Precedential Prerogatives
Presidents set precedents. Bush II set one by invoking a proleptic pinchbeck threat to start a great big shooting war. The U.S., he said, could attack anyone anywhere who might one day pose a danger. No proof was required. The president’s assertion was enough. That gave us debacle without honor in Iraq.
Obama banked that precedent and added new ones. In Libya, where he imposed what is so far chaos as a replacement for dictatorship, the president said that he could attack any country without even consulting Congress, let alone acknowledging its constitutional war-making power. Today we're trotting hotly through Syria (on the same side as Al Qaeda!) with barely a peep from press or populace.
Of lethal concern to our citizenry is Obama’s Yemen doctrine in which he proclaimed the right to kill Americans simply on his own word. For the time being that word is “terrorism” and/or “national security.” With the precedent of extra-judicial homicide now established, who can say that trigger words like “radical,” “extremist” and “dangerous” will not follow? Imagine a news story a month or a year from now that reads: Members of a secretive federal task force killed four Occupy protestors in a raid on a Brooklyn apartment. A Justice Department spokesperson said the four radicals posed an “imminent threat to national security, the nature of which can not be disclosed.”
Or: Five members of the executive board of a union on strike against a manufacturing company in this small Ohio town disappeared four days ago. The local authorities referred questions to the FBI, which refused any comment. A reporter investigating the disappearances returned home to find his apartment ransacked, his computer missing, and his dog poisoned.
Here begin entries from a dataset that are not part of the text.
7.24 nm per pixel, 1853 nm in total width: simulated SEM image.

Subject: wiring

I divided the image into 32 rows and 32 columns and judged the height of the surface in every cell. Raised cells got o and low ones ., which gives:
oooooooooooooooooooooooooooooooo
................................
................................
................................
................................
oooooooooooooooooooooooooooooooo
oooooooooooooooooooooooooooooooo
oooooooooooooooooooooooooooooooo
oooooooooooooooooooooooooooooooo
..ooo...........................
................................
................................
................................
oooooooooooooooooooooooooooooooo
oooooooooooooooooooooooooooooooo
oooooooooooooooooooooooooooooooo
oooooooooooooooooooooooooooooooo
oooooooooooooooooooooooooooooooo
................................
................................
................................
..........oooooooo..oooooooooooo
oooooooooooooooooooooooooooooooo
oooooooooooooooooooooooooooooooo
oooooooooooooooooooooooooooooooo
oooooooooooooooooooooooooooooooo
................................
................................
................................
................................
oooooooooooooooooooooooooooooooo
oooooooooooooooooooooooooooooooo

Or: A peppery leftist blogger died in a hit-and-run incident this evening as he strolled home from a local park. Police report no witnesses or evidence at the scene. Any further investigation, they said, would be pointless.
It is genuinely amazing that, 797 years after the Magna Carta was drawn and 225 years since the U.S Constitution was adopted, I hear well-educated liberals accepting the notion that a ruler, in this case Barack Obama, should have the thumbs down power of life and death over the ruled. It is as if those documents did not exist, that the divine right of kings still obtained, and that George Washington and his fellow extremists should not have bothered.
Since we’re at war, the Attorney General says that means we can forego due process and kill our enemies, including Americans, by drone process. Sounds reasonable, reply the liberal backers of the adminstration. No matter to them that the war is undeclared, nebulous and open-ended. It is enough for them that the leader intone a word or two to obtain license to violate any law of God or man.
Nobel Peace Prize winner Obama has now got us fighting in more wars in more places than at any time since World War II. And even back then, the White House still believed in trying Nazis before hanging them. We’re hearing a lot about Romney eating up companies but little about Obama devouring countries.